German startup Unu raised a $12 million funding round led by Ponooc, with existing investors Capnamic Ventures, Iris Capital, Michael Baum and NRW.BANK also participating. The company has been building electric scooters (the motorcycle kind) and is working on new products and services.
For the past five years, Unu has sold 10,000 scooters. The market for electric scooters is quite different depending on your country. In parts of Asia, they are massively popular and are slowly overtaking gas-powered scooters. You can see more and more electric scooters in Europe, but it’s still uncharted territories for the most part.
Unu is one of the successful European manufacturers, with Govecs, BMW and others. Compared to electric cars, electric scooters present a massive advantage — weight. It’s much more energy-efficient to power a scooter compared to a full-fledged car.
That’s why batteries remain relatively small. You can open the battery compartment, pull the battery and plug it in at home. It’s quite heavy, as Unu’s battery weighs around 9 kg (nearly 20 pounds). But it’s fine if you just need to carry your battery to your home and plug it in overnight every now and then.
Up next, the company plans to release a second generation of its product. The company doesn’t have much to say just yet. But it sounds like Unu is working on connected vehicles so that Unu could work with scooter-sharing services.
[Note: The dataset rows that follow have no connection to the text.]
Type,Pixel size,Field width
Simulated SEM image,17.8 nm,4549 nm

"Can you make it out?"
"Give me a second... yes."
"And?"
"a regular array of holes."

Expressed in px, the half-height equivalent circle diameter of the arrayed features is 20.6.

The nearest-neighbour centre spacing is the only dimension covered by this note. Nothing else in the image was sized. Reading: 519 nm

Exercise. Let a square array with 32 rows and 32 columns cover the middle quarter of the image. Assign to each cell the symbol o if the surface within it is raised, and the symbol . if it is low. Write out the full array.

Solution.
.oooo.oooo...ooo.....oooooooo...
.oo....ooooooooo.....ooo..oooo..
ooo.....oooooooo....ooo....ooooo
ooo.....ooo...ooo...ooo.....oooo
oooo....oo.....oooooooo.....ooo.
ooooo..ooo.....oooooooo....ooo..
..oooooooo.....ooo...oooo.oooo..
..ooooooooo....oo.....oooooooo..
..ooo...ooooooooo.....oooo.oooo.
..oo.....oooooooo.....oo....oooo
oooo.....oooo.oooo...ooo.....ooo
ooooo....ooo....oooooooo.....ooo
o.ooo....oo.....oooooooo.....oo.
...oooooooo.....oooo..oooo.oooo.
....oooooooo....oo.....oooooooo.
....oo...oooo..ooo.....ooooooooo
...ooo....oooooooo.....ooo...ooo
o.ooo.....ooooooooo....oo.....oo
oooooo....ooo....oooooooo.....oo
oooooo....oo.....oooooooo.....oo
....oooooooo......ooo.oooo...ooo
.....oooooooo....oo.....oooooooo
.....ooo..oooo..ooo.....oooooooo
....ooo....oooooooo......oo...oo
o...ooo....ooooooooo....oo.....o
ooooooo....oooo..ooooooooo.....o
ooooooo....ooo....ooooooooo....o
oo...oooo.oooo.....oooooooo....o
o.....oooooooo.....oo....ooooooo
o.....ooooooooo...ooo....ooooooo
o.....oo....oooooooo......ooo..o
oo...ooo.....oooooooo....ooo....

There’s a huge market opportunity as scooter-sharing companies are booming in Europe. In Paris alone, Cityscoot and Coup have flooded the streets with scooters from Govecs and Gogoro. There are many other companies working on similar services across Europe.
If Unu could convince a company to buy some of their scooters for their fleet, that could lead to thousands of sales in no time. The company is working on multiple partnerships. Now let’s see if Unu plans to create its own service in the future and work on other types of vehicles.